A: This question gives me a good reason to talk about the seasons in general, not only those in Australia.

First, let's look at Australia and then to the seasons everywhere, especilly in the USA.

Since Australia is in the Southern Hemisphere, the seasons are opposite to those in the Northern Hemisphere, which of course, includes the USA.

This means that winter Down Under in Australia runs from June 1 through Aug. 31 and summer from Dec. 1 through Feb. 28 (29th in leap years). This is true of all of Australia, including Western Australia.

While you often hear that winter "officially" begins on Dec. 21 or 22, I've never been able to find anything that makes this date, which is the Northern Hemisphere's winter solstice, any kind of "official" date.

Meteorologists in the USA consider the seasons to run from beginnings to ends of months. Among other things, this makes seasonal records easier to keep and averages easier to figure out.

Australia's meteorologists think the same way, but with the seasons reversed.

To make sure of this, I checked Australia's Commonwealth Bureau of Meteorology's Web site section on the nation's climate.

Sure enough, it says: "Summer is from December to February; autumn from March to May; winter from June to August; and spring from September to November. For most of the country the hottest month is January." (Related: Australia's climate)

This year (2003) the winter solstice occurs on Monday, Dec 22 at 7:04 a.m. Universal Time – the "standard" time at the longitude line that goes through Greenwich, England. (This is why it used to be called Greenwich Mean Time.) This is 2:04 a.m. Eastern Time in the USA and 11:05 p.m. Sunday, Pacific time in the USA.

So, if the December solstice isn't the "official" beginning of winter in the Northern Hemisphere, what is it?

It's the darkest part of the year in the Northern Hemisphere and after the solstice the days ever so slowly begin to lengthen.

More precisely, the Northern Hemisphere winter solstice is the instant when the sun is directly above the Tropic of Capricorn, which is latitude 23.5 degrees south. The latitude lines runs across northern Australia, Chile, southern Brazil, and southern South Africa.

At this time the sun is at its lowest point in the Northern Hemisphere's sky. You could say it's the beginning of astronomical winter.

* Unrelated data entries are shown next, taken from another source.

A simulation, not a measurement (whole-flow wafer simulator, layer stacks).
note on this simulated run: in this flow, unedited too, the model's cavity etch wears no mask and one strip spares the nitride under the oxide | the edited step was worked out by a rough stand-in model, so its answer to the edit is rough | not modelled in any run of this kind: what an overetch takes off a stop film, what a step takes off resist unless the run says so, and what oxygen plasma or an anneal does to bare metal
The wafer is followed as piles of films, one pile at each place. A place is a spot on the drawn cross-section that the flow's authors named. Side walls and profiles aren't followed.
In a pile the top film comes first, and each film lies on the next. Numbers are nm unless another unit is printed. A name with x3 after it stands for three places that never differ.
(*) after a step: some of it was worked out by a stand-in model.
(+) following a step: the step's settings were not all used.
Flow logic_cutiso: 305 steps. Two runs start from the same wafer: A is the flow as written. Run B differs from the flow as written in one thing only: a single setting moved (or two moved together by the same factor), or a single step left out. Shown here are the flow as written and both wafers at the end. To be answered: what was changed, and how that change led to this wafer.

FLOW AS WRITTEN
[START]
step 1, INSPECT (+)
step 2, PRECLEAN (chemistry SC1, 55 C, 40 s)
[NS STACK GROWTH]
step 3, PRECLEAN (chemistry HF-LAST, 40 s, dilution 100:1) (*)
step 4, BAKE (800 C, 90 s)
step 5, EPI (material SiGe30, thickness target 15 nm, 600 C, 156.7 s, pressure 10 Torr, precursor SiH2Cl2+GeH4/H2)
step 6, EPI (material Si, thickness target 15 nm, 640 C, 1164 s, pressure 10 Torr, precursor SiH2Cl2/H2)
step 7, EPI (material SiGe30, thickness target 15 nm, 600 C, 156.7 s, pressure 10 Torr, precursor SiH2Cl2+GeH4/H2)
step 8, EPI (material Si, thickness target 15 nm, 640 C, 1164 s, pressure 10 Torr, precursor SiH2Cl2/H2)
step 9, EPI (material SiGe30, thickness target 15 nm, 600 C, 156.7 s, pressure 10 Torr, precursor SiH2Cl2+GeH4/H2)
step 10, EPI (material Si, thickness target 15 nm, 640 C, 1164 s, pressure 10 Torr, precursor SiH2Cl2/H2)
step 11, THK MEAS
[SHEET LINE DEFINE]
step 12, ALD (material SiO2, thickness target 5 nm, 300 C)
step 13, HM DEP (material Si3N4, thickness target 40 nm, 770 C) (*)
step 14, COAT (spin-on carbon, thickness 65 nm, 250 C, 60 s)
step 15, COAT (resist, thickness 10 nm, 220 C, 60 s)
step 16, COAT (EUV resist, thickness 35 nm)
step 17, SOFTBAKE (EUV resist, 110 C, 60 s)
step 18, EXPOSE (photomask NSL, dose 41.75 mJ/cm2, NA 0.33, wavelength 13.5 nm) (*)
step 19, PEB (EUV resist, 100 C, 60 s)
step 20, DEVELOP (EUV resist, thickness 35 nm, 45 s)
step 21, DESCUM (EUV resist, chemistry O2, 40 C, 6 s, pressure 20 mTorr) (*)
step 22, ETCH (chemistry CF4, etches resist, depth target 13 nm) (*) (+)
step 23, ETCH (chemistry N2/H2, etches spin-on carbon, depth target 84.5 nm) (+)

We have a lot of information about all of this on the USATODAY.com Web site. You'll find a graphic and links to this information by going to Earth's tilt creates seasons.

Meteorological winter is different, as the National Oceanic and Atmospheric Administraion noted in a Dec. 22, 2003 press release: "What many people don't know is that there is another kind of winter called meteorological winter" said Steve Kuhl, warning coordination meteorologist with the NOAA National Weather Service in Washington, D.C.

For weather watchers, meteorological winter is the three month period of December, January, and February. In northern locations, meteorological winter begains long before the winter solstice, the NOAA press release says.

While the meteorological seasons noted above agree pretty well with the kind of weather people in most middle latitude places experience, there are other ways to look at the seasons.

For example, the Commonwealth Bureau of Meteorology's Web site has a section on Indigenous Weather Knowledge.

If you go to this page, you'll see four red dots on a map of Australia. Clicking on these dots takes you to information about the seasons of four different groups in north-central Australia. Two of them have five seasons, one only three, and the fourth has six seasons.

These peoples live in Australia's tropics — north of the Tropic of Capricorn — which means temperatures stay pretty much the same all year, but the amount of clouds and rain change.

Keith Heidorn, who runs The Weather Doctor Web site has another way to look at the middle latitude seasons: The solar seasons.

By this system, he notes, "The quarter of the year having the most potential solar energy and longest days is Solar Summer; and the quarter having the least potential solar energy and shortest days (is) Solar Winter." Spring and fall, of course, are the seasons in between winter and summer.

These seasons begin on the "cross quarter days," which are (roughly) half way between the solstices and equinoxes.

In the western world, cross quarter days — or days close to them — are traditional holidays. Probably the best known of these in the USA is Groundhog Day. May day is another. (Related Weather Doctor columns: Celebrating Ground Hog Day and Celebrating May Day)

All in all, the weather in most places is too disorderly to be confined to rigid "seasons."

Naming seasons and selecting beginning and ending dates are one of the ways we humans try to bring a little order to the disorderly atmosphere. We shouldn't be surprised when nature doesn't always go along.

When a foot of snow falls on the Northeast on Dec. 15, nothing is wrong with the weather — nature is just reminding us who's boss.